After fourteen years and five failed attempts to sell the Nigerian Telecommunications Limited, the Federal Government on Tuesday finally handed over the beleaguered first national telecommunications company to new core investor, NATCOM Consortium.
At a ceremony attended by notable persons in the privatisation circle, the Bureau of Public Enterprises handed over instruments of ownership and licences of operation to the Chairman of the NATCOM Consortium, Mr. Tunde Ayeni, who said over $1 billion was required to revive the company.
Speaking at the ceremony, Vice President Namadi Sambo, who chairs the National Council on Privatisation said the formal handover was a clear indication that where there is focus and determination, there is a way.
Sambo who was represented by a member of the technical committee of NCP, Mr. Emmanuel Amadi, listed the several failures in the past and added that the success at this time was a reflection of the determination of the NCP and the BPE to increase competition in the telecommunications industry.
He said, “It was the realisation that Nigeria will not attain the desired economic growth without adequate reforms and liberalisation of the telecommunications sector that informed commencement of the telecoms sector reforms in 2001.
“These led to the attempted privatisation of NITEL and M-Tel through strategic/core investor sale to Investors International London Limited. Unfortunately, that flagship transaction failed as the preferred bidder could not meet the deadline for the payment of the purchase consideration.”
He continued, “Failure of first strategic investor sale led to the execution of a management contract with Pentascope in 2005. The management contract did not improve the operational and financial position of NITEL and M-Tel and was terminated.
“Orascom Telecoms emerged the highest bidder with $256m during the second privatisation attempt. Its bid was however rejected by the Federal Government as it was below the reserve price.”

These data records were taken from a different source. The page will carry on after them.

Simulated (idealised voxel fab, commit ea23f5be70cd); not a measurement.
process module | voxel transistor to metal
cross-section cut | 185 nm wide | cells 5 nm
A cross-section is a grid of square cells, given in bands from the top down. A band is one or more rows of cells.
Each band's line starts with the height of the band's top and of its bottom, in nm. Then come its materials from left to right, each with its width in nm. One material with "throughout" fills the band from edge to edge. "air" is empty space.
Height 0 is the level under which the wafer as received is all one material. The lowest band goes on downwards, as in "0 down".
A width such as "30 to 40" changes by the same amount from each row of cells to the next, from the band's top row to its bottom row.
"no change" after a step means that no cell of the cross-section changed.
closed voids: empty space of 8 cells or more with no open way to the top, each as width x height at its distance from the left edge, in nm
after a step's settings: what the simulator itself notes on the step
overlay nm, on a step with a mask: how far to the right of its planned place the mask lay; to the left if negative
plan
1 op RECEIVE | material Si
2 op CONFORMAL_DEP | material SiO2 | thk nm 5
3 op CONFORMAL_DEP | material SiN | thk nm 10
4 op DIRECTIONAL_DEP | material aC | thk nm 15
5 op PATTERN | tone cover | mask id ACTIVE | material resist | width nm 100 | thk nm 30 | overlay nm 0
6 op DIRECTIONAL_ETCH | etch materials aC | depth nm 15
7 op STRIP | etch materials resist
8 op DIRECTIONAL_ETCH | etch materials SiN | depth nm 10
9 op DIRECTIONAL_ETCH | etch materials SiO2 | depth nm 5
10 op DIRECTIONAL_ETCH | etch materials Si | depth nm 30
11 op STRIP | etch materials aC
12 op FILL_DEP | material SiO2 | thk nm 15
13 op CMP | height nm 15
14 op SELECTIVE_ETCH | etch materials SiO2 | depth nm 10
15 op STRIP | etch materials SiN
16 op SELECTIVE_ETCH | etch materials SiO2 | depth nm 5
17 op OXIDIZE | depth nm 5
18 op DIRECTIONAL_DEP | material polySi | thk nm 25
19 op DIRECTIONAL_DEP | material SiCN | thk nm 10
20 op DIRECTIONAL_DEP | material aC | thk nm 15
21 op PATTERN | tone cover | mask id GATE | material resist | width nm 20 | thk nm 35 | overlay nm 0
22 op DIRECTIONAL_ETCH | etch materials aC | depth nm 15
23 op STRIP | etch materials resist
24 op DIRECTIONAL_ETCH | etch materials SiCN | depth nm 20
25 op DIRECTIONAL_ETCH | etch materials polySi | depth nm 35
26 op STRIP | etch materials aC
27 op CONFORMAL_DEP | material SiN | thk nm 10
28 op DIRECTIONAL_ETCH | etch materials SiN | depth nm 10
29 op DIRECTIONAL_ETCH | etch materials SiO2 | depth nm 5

NCP in 2006 adopted the ‘willing buyer-willing seller’ strategy. The strategy which threw up Transnational Corporation as the core investor was adopted to shorten the transaction period since the financial position of NITEL was deteriorating.
Following the inability of Transcorp to turn around the fortunes of NITEL, the NCP on June 1, 2009 revoked the sale of the telecommunications company and its mobile subsidiary.
In another strategic/core investor sale in 2011, both New Generation Communications Limited and Omen International Limited that emerged preferred and reserve bidders could not pay the purchase price and the transaction had to be cancelled again.
Consequently, NCP approved the privatisation of NITEL and M-Tel through guided liquidation. It also on November 11, 2013 approved the appointment of Chief Olutola Senbore as the liquidator of NITEL/M-Tel.
At the financial bid opening on December 3, 2014, NATCOM emerged the preferred bidder with an offer of $252.25m bid price.
NATTAG which had been prequalified by BPE to participate in the process was disqualified as a result of the failure of the company to include a $10m bid bond as had been prescribed in Request for Proposal document.
Speaking at the handover ceremony, Ayeni said immense gaps and opportunities still exist in the Nigerian telecommunications market despite the competition in the industry.
According to him, with a good team of investors and management, NATCOM was ready to make the difference required to succeed. He indicated that the company would roll out services soon after rebranding.